The Art of Order
By Jenuine Poetess
There is an age-old stereotype that artists thrive in chaos…or maybe not thrive, but that artists exist in disorganized mayhem. And admittedly, I have my fair share of disorderly conduct around my home and studio. The good news is, that there are more and more creative solutions for implementing and maintaining order in one’s life.
If you’ve been feeling a bit out of sorts in your life, now is a perfect time to integrate some new habits, new creative outlets, and new methods for tracking your life. Whether you would like more regular joy intervals in your week, or you need a way to track those art commissions coming up for spring, or you have writing goals you keep forgetting about, my hope is that by the end of this post you will have some practical tools for artfully organizing your days, weeks, and months.

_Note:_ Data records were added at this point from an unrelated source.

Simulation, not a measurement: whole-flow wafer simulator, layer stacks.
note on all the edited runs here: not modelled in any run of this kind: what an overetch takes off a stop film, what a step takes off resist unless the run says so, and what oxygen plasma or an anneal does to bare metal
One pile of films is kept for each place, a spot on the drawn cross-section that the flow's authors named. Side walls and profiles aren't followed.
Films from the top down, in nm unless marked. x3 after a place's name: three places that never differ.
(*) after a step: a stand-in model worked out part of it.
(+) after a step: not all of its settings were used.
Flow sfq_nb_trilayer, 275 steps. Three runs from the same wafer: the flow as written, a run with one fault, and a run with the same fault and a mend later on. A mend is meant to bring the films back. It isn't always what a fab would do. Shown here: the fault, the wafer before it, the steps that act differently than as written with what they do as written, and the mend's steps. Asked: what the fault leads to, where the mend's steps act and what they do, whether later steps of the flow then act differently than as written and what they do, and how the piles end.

Over the past few years there’s been a growing trend to find a jar, mug, bowl, box, journal, some kind of beloved receptacle, in which individuals, couples, or families place slips of paper on which they have written their gratitudes, joys, happinesses, made-it-happen victories, favorite memories, or whatever else you wish to collect! Some people review them weekly, some monthly, and some annually as a New Year’s Eve tradition. In my knowledge, author Elizabeth Gilbert was one of the pioneers of this kind of project but many others have modified, expanded, and customized the concept. The fun part is you can get as creative as you like with the container, the papers, what you document, and how you revisit them!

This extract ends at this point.